Retail Participation Reshapes Market Structure
Rising Demat Accounts and SIP Flows Signal Structural Shift
Mumbai, April 8: Retail investor participation continues to play a central role in shaping Indian equity markets, with sustained growth in account openings and investment flows reinforcing long-term market stability.
Demat Account Growth Continues Unabated
The number of demat accounts has expanded sharply from around 14 million in FY08 to approximately 220 million in FY25, with projections nearing 230 million in FY26, according to HDFC Securities Head of Prime Research, Devarsh Vakil.
Speaking at the release of HDFC Securities Big Review here on Wednesday, he said that despite this growth, active investor participation remains relatively limited. Out of a registered investor base of 12.8 crore, only 1.48 crore investors were active as of February 2026. Within this, 1.09 crore investors were active in the cash market alone, while 20.89 lakh participated only in derivatives and 18.15 lakh were active in both segments.

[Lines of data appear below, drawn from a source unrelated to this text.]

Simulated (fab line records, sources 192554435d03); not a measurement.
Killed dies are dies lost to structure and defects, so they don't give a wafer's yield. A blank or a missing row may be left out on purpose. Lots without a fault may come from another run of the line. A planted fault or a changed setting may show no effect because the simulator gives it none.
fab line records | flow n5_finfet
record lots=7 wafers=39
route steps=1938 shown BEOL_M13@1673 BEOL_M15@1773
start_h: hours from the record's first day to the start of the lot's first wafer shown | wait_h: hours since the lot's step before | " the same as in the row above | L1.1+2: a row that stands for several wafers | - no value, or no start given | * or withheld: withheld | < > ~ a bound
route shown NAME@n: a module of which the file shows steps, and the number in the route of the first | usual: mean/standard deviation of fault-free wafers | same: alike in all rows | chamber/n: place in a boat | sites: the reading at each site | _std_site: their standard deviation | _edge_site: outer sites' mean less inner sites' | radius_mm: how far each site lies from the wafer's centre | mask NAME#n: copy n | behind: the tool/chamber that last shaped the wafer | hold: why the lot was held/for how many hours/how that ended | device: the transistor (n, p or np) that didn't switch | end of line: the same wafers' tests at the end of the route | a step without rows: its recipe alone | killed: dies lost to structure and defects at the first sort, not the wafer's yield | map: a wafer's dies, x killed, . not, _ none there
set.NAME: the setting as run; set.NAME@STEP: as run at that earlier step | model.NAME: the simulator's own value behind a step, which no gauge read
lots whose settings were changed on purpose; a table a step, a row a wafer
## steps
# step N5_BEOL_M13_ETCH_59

SIP Contributions Maintain Upward Momentum
Systematic Investment Plan inflows have risen consistently over time. Monthly SIP contributions have increased from around ₹4,000 crore levels in early periods to over ₹30,000 crore, with recent peaks exceeding ₹31,000 crore.
The steady rise in SIP flows reflects increasing retail commitment to long-term investing, even during phases of volatility.
Younger Investors Drive Market Evolution
Vakil said that demographic trends show a rising share of younger investors. The proportion of investors below 30 years has increased from 22.6 per cent in March 2019 to 38.4 per cent in February 2026.
The 30–39 age group accounts for around 30 per cent of investors, while the share of investors aged 50 years and above has declined to near 15 per cent combined. Median investor age has reduced from 38 years to around 33 years over this period.
Gender participation has also improved, with female investor share rising from 22.5 per cent to 24.9 per cent.